GUEST COMMENTARY: A dark Easter for Palestinian Christians

(RNS) Travel restrictions on Palestinian Christians for worship are not only in force during Holy Week, but also throughout the year. Certainly, Israel can take care of its own security concerns while accommodating peaceful Palestinian Christian worship. By Richard Stearns.

(RNS) Each year during Holy week, Christians around the world anticipate what come call the “Old Faithful” of miracles.

At the Church of the Holy Sepulchre — built over the traditional site that encompasses Jesus' tomb and the place of his crucifixion — the archbishop enters the tomb after being inspected by Jewish authorities to ensure he has no means of lighting a fire. After saying prayers and worshiping the risen Christ, the candles miraculously alight.

The ceremony has been performed for centuries; records of the event reach back to the ninth century. Across more than a millennium of Muslim, European, or Jewish rule, the purported miracle has been an inspiration to thousands of pilgrims who flock to the Church of the Holy Sepulchre to spread the fire into the rest of Jerusalem.


Once it is brought out of the tomb, the light is spread from person to person, candle by candle, and out into the world. It is a beautiful sight as worshipers from different Christian traditions line the darkened streets holding candles and spreading the light of Jesus Christ. The ceremony reflects the peaceful spread of Jesus' message from one person to another. Called “Holy Fire Saturday,” this event also prefigures the Easter celebration the following day in which Christians celebrate Jesus' triumph over death itself.

While Christians mark Christmas as the “silent night” in which God himself took on human flesh, on Easter we proclaim, “Christ the Lord is risen today,” in the words of the old hymn. It's a miracle not of light, but of life defeating death.

But for the past several years in Jerusalem, the mood on Holy Saturday and the rest of Holy Week has not been one of rejoicing and triumph but instead one of trial and tribulation.
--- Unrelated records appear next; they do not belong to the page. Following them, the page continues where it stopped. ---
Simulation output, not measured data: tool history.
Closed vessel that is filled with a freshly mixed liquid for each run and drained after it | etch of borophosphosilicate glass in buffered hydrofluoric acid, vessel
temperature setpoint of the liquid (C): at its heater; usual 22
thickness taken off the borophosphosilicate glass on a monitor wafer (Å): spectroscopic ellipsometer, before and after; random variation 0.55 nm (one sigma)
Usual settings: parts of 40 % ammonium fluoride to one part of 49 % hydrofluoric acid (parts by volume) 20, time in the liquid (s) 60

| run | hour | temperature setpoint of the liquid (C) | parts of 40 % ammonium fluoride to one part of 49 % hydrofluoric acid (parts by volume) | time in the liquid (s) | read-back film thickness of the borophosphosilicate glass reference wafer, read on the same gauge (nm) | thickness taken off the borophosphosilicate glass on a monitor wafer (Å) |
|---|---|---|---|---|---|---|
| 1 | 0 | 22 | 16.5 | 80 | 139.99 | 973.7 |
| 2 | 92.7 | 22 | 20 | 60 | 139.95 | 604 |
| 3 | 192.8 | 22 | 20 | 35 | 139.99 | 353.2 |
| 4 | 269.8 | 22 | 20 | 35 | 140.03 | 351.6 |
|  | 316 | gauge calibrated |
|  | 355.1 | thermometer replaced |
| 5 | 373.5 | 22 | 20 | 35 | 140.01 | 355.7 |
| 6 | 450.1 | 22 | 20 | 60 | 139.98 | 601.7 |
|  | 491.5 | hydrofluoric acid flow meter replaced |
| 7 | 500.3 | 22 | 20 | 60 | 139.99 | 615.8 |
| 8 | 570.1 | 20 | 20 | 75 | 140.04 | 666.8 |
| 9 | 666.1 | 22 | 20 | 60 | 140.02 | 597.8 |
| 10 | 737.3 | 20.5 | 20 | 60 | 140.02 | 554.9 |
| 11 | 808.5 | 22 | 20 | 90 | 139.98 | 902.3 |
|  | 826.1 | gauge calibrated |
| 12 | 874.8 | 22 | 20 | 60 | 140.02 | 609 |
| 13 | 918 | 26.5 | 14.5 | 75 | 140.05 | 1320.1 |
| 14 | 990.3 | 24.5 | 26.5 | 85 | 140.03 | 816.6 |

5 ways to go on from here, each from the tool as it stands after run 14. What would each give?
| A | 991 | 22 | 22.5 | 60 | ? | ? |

Because of travel restrictions in past years, the vast majority of Christians living in the West Bank have been stopped at checkpoints and prevented from attending one of the most important religious services of the year. Israeli authorities require permits for entering Jerusalem. Local Christians estimate that only 2,000 – 3,000 permits are provided, despite the overwhelming desire among the 50,000 Palestinian Christians to travel from the West Bank and Gaza for the Easter week celebrations in Jerusalem.

Those who make it across checkpoints and into Israel are still barricaded by numerous walls and other security obstructions. As a result, even many who have permits are unable to make it to the Church of the Holy Sepulchre. In 2010, a Palestinian colleague of mine at World Vision, who had warm memories as a child of the Holy Fire service, was able to return to the Holy Sepulchre. She described the scene for those able to gain entrance to the church: “The crowd, striving to stay joyful, could still feel the change of what Easter had now become and the dark cloud of checkpoints, police forces, and denial of entry that had obscured the joy of this holiday.”

While the ancient Christian communities around Jerusalem await the miracle of the Holy Fire this week, I pray for another miracle — one that would give full religious freedom to the Christians in the West Bank and Gaza. Holy Week has long been a time of pilgrimage to Jerusalem; Christians have worshiped there since the birth of the church, and these sites are a core aspect of the devotion of Palestinian believers.


The restrictions on travel for worship are not only in force during Holy Week, but also for routine Sunday services, weddings, funerals, and baptisms throughout the year. Certainly, Israel can take care of its own security concerns while accommodating peaceful Palestinian Christian worship.

In a recent letter by 80 Palestinian Christian leaders, including the Greek Orthodox archbishop of Jerusalem, Palestinian Christians spoke out against the lack of religious freedom inside Israel, the West Bank and Gaza. They complained of being forced to endure an “assault on our natural and basic right to worship.”

Along with the rest of the world's Christians, I celebrate a God who brings light from darkness and life from death. And I pray for another miracle this Holy Fire Saturday, one that would remove all restrictions on the freedom to worship for the Christians of the Holy Land.

(Richard Stearns is the U.S. president of World Vision, a global Christian humanitarian agency.)